From successful productions that update The Tempest to the techno 21st century to postcolonial scholarship that probes the text’s relationship to empire making, Shakespeare’s final work feels impervious to—even rejuvenated by—deep contemporary inquiry. Sadly, BoHo’s update—set in a 1940s mental asylum—shows how deconstruction can suck a classic dry.
BoHo certainly has the ingredients for greatness, including dynamic actors and an astutely confining set by John Zuiker. But this production rests entirely on the question, What if mighty Prospero only imagined his magical powers? The prospect briefly compels: We accept asylum-inmate Prospero’s opening monologue to Miranda—here a nurse whom Prospero fancies his daughter—as a delusional recollection of an imaginary dukedom. But the construct quickly unravels as subplots form: Why would nurse Miranda fall for hot-mess inmate Ferdinand?

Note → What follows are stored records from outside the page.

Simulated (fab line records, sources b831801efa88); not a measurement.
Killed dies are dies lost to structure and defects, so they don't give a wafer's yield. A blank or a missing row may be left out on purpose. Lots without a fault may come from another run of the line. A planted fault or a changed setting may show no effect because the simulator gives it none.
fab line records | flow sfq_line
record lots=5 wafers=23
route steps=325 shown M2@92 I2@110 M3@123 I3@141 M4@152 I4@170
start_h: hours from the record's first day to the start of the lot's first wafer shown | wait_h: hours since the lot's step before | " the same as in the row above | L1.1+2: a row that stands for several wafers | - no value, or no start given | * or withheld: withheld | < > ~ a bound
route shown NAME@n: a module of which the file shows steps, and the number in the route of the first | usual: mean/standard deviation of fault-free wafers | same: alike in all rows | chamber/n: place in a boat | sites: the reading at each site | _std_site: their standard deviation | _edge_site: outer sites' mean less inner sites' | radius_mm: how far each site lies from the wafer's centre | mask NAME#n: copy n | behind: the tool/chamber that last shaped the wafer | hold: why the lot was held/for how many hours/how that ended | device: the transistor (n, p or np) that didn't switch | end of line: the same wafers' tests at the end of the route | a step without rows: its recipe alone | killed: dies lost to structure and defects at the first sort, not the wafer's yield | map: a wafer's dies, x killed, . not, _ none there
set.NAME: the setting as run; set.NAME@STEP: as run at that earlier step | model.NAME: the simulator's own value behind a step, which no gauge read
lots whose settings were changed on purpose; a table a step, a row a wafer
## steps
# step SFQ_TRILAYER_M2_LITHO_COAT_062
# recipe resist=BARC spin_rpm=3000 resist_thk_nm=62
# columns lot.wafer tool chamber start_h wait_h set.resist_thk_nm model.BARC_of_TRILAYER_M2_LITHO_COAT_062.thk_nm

Robel counters such questions with his biggest caveat of all, gradually revealed: Prospero doesn’t just imagine his own powers, he invents The Tempest’s every detail. Framing the entire Tempest as a paranoid fantasy eradicates its vital force. The decision to make Prospero’s slave, Caliban, an upstanding shrink whose weakness for whiskey drags him down, for instance, requires serious textual justification. Yet the fact that Dr. Caliban is Prospero’s mental figment means Robel doesn’t even bother to rationalize his implausible trajectory—it simply, ham-fistedly occurs. Devoid of all its magic, BoHo’s Tempest feels remarkably far-fetched.